ALEPPO, Syria: In this file photo taken on June 3, 2014, a man carries a young girl who was injured in a reported barrel-bomb attack by government forces in Kallaseh district in the northern city of Aleppo. - AFP

BEIRUT: After a decade of unfathomable violence and human tragedy that has made Syria the defining war of the early 21st century, the fighting has tapered off but the suffering hasn't. In 2011, Bashar al-Assad and his government briefly looked like another domino about to fall in the whirlwind of pro-democracy revolts sweeping the Middle East.

Ten years later, Assad is still there, a pyrrhic victor offering no credible prospects of reconciliation for the Syrian people and exercising limited sovereignty over a land left prey to foreign powers. In late January 2011, the uprisings that toppled dictators in Tunisia, Egypt and Libya became known as the "Arab Spring" and the contagious nature of the region's revolts became obvious.

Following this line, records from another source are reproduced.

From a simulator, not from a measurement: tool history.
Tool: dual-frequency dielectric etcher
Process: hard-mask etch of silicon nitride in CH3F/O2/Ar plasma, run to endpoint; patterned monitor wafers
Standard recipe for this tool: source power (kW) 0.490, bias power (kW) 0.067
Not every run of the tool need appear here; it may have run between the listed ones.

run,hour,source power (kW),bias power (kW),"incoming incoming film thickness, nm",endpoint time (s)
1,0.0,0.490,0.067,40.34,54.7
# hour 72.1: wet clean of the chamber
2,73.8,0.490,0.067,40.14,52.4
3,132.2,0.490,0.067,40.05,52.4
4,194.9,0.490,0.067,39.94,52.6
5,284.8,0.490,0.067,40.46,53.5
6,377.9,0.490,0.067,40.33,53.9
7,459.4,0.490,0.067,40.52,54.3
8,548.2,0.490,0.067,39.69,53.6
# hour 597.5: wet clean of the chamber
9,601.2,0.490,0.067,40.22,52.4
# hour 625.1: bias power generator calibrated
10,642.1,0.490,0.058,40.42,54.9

It took time for the wave of protests to take hold in Syria, where demonstrations had been banned for half a century and the government seemed more entrenched than anywhere else in the region. Some of the first gatherings, such as vigils outside the Libyan embassy, were ostensibly in support of the other uprisings and not a direct challenge to the four-decade-old rule of the Assad clan.

"We would call for freedom and democracy in Tunisia, Egypt and Libya, but we were actually chanting for Syria," prominent Syrian activist Mazen Darwish recalled. "We became obsessed with finding the spark that would put us next in line," he says, retracing the beginnings of Syria's revolt in a phone interview with AFP. "Who was going to be Syria's Bouazizi?" The closest equivalent to Mohamed Bouazizi, the young street vendor whose self-immolation was the trigger for Tunisia's revolt, turned out to be youngsters who spray-painted the words "Your turn, doctor" on a wall in the southern town of Daraa.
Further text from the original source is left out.